Before the Authority:  Colleen Duffy Kiko, Chairman, and Ernest DuBester and James T. Abbott, Members

(Member Abbott dissenting)


  1. Statement of the Case


                These cases are before the Authority on negotiability appeals filed by the Union under § 7105(a)(2)(E) of the Federal Service Labor-Management Relations Statute (the Statute).  The appeals each involve the negotiability of one proposal.  Under the circumstances, the Authority finds it appropriate to consolidate these cases in the interest of expeditious processing.[1] 


  1. Background


The dispute in this case arose during the parties’ negotiations over a successor term agreement.  The first proposal at issue concerns fitness for duty examinations (Article 19).  The second proposal concerns official time (Article 48).

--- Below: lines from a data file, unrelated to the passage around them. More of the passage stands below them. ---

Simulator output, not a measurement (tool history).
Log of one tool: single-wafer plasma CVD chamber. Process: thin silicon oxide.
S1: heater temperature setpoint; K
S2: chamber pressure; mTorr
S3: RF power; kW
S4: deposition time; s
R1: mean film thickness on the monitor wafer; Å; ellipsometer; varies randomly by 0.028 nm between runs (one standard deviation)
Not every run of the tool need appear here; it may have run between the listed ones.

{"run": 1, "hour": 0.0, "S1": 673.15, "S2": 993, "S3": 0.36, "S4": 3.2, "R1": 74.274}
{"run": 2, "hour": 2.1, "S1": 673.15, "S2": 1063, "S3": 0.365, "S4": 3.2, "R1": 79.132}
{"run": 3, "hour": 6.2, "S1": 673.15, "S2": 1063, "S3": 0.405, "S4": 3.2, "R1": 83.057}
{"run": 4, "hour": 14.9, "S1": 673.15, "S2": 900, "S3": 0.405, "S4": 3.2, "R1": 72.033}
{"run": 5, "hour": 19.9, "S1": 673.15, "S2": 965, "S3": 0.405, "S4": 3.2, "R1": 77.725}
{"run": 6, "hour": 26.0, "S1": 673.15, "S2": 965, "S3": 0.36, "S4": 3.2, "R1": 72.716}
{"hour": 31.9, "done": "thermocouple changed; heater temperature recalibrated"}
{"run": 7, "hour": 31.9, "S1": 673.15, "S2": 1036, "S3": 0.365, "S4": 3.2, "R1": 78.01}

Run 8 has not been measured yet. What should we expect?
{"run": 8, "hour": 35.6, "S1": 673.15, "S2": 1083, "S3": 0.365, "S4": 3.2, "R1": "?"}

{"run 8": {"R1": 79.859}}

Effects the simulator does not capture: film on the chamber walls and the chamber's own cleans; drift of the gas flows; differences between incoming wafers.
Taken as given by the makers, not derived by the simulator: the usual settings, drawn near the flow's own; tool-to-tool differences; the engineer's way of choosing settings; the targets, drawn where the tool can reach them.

On October 22, 2019, the Union requested that the Agency provide it with a written allegation of nonnegotiability for Article 19.  And on October 24, 2019, the Union requested a written allegation of nonnegotiability for Article 48.  When the Agency did not respond within ten days, the Union filed petitions for review on November 22, 2019.  The Authority docketed the petition concerning Article 19 as 0‑NG‑3464 and the petition concerning Article 48 as 0-NG-3465. 


On January 8, 2020, the Agency filed a    “Motion for Leave to File an Additional Submission” (motion for leave) along with a “Motion to Expedite and Dismiss” (motion to dismiss) in each case.[2]  In both motions for leave, the Agency asserts that     “extraordinary circumstances” warrant consideration of its motion to dismiss because the Agency “never made any allegation, contention, statement, nor have they taken the position that the relevant proposal is nonnegotiable nor that it is permissively negotiable.”[3]  The Agency further alleges that the submissions                     “identified in 5 C.F.R. Part 2424” will not provide an adequate opportunity to address the issue.[4]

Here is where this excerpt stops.